|
|
Thorsten Froehlich wrote:
> In article <41163f3c$1@news.povray.org> , Nicolas Calimet
> <pov### [at] freefr> wrote:
>> Interesting. But also surprising (to me).
>> Could you explain why it takes an order of magnitude longer to
>> jump to a function via a pointer as compared to a direct reference ?
>> (note: I'm not very knowledgeable in low-level programming, just a
>> tiny idea of some assembly instructions).
>
> It should not at all.
>
Hmm... After this question, I looked furter into the issue.
First of all, quoting the GCC info:
---------------------------------------------------------------------
Note that you will still be paying the penalty for the call through a
function pointer; on most modern architectures, such a call defeats the
branch prediction features of the CPU. This is also true of normal
virtual function calls.
---------------------------------------------------------------------
But this cannot account for the huge difference I measured.

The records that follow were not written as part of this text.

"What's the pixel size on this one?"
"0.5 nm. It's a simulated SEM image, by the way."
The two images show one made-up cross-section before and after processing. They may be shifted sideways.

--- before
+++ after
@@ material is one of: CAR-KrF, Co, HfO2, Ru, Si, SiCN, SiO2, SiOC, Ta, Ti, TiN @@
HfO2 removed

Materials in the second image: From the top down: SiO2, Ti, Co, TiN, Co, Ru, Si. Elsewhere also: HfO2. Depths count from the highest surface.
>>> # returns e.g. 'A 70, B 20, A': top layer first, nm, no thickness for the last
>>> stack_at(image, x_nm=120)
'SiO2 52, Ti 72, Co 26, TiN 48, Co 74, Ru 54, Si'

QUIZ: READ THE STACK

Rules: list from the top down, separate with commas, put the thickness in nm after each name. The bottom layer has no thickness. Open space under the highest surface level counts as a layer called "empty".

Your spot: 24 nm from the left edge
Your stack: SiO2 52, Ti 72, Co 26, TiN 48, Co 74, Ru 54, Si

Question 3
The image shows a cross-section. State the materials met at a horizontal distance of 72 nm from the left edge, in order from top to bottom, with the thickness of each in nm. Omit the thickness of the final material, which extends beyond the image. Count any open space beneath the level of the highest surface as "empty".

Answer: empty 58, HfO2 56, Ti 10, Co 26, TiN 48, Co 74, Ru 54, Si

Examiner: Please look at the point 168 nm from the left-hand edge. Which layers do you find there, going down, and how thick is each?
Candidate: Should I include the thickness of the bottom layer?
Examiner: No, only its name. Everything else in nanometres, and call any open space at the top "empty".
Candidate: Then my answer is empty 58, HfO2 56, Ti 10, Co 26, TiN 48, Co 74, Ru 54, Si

And actually, my second posting on the issue must be considered partly wrong
as well. Because it turns out that GCC will now also inline functions which
are declared extern _and_ appear further down in the code than the
calling location -- even when marked with __attribute__((noinline)) !!
[GCC 3.4.2 20040724 (prerelease); Seems I need to file a bug report...]
And since I did not verify that all these 3 precautions would successfully
prevent the compiler from inlining the code, I actually measured the
time difference between an extern and an inline call which clearly yields
to a difference in speed.
Okay, so let's do some really clean benchmarks this time - finally.
Oh dear. Maybe could anybody do some independent tests concerning that
issue? Because I will now tell you that calling an external function in
an external library is actually _faster_ than calling it directly in the
code when certain compiler flags are used.
I attached my test code for review.
So here are the timings:
Function call | OPT1 | OPT2
-------------------+-------+-------
int_foo(44.0); | 3.95s | 3.58s
(*int_fooP)(44.0); | 3.57s | 3.46s
(*ext_fooP)(44.0); | 3.57s | 4.13s
-none- | 0.37s | 0.37s
OPT1 = -ffast-math -O2 -fno-rtti
OPT2 = -ffast-math -O2 -fno-rtti -march=athlon-xp
All these values have been repeatedly measured up to +-1 in the last
digit specified - the differences are significant.
Hence, I think we can conclude, that there is no overhead for an
dynamically-linked external library function call.
[At least until somebody proves that something went wrong... :| ]
I also verified the case where the external library is calling back
into the main code: There is no real difference again.
Wolfgang
Here are the generated assembler instructions in all measured
cases:
----------<OPT1>------------<*ext_fooP>---------<OPT2>----------------
.L7: | .L7:
movl $0, (%esp) | movl $0, (%esp)
movl $1078329344, %eax | movl $1078329344, 4(%esp)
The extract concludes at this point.